I continue to disagree with the court’s ad hoc approach to the doctrine of judicial abstention. I firmly believe that we should abstain from addressing constitutional issues when resolution of those issues will not change the result of the case. In a similar vein, I do not agree that this court should resolve a case on any issue neither raised nor briefed. Yet unlike its posture in Gilmore, here the court does not even deign to solicit the parties’ views on either the applicability of the statute or its constitutionality. The inconsistency of the court again presents the specter of arbitrariness and favoritism.

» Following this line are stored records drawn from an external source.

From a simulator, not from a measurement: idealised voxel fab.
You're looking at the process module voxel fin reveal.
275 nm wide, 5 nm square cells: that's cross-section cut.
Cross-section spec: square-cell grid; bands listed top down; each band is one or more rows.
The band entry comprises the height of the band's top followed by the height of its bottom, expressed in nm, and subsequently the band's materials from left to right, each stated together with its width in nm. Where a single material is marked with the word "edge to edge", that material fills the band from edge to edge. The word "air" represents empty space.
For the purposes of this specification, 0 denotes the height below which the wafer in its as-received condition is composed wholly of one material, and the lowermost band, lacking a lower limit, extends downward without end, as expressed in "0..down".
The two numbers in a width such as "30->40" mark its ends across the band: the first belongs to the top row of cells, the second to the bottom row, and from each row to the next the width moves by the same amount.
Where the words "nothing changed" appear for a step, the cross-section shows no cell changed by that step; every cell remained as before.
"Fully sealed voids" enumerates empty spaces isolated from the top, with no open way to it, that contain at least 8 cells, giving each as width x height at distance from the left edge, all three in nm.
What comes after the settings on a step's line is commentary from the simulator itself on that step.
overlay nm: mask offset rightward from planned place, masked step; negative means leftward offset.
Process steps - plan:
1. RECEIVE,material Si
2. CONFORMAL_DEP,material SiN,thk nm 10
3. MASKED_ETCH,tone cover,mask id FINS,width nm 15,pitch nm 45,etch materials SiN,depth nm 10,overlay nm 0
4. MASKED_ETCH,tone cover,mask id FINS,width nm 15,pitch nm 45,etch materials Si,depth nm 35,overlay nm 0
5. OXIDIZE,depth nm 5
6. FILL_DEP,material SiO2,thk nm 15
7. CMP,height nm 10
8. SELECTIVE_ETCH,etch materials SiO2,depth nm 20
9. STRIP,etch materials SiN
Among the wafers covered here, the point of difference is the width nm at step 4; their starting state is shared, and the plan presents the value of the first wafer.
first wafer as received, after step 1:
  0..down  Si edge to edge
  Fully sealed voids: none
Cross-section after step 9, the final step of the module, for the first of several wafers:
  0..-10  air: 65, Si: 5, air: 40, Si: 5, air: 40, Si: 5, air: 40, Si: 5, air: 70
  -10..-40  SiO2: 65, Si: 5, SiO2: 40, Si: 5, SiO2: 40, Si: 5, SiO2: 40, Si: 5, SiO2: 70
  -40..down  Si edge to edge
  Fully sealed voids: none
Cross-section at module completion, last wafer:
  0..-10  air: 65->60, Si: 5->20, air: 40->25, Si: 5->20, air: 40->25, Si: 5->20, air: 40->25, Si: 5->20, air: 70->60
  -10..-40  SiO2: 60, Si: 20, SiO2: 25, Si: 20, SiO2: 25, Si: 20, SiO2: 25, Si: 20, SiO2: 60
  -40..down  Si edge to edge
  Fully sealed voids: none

The superior court found it apparent from the pleadings “that there has already been and will continue to be irreparable harm to [C.A.S.] by the release of information by the mother,” and “there may be irreparable harm to [P.K.S.] by his being subjected to interviews and questioning by untrained persons concerning problems he might have in foster care.” These findings are challenged by B.S. on procedural and substantive grounds. However, the court evades the challenge, and the consequences that may follow if it is unpersuasive, by applying its unsolicited interpretation of the newly enacted statute. In view of the possible consequences of this decision, the court should not hesitate to examine the issues fully.
Gilmore’s right to compensation benefits is surely important. However, the right of a child whose life has been found to have been irreparably damaged by her mother’s disclosure of personal, embarrassing, and arguably constitutionally private information seems no less important. If briefing by the parties *1270was necessary in Gilmore, surely it is also necessary in this case.

. In Breese v. Smith, 501 P.2d 159 (Alaska 1972), we examined the hair length regulation of a public school. In striking the regulation as in conflict with the constitutional right to liberty. we reiterated our position "that children are possessed of fundamental rights under the Alaska constitution." Breese, 501 P.2d at 167.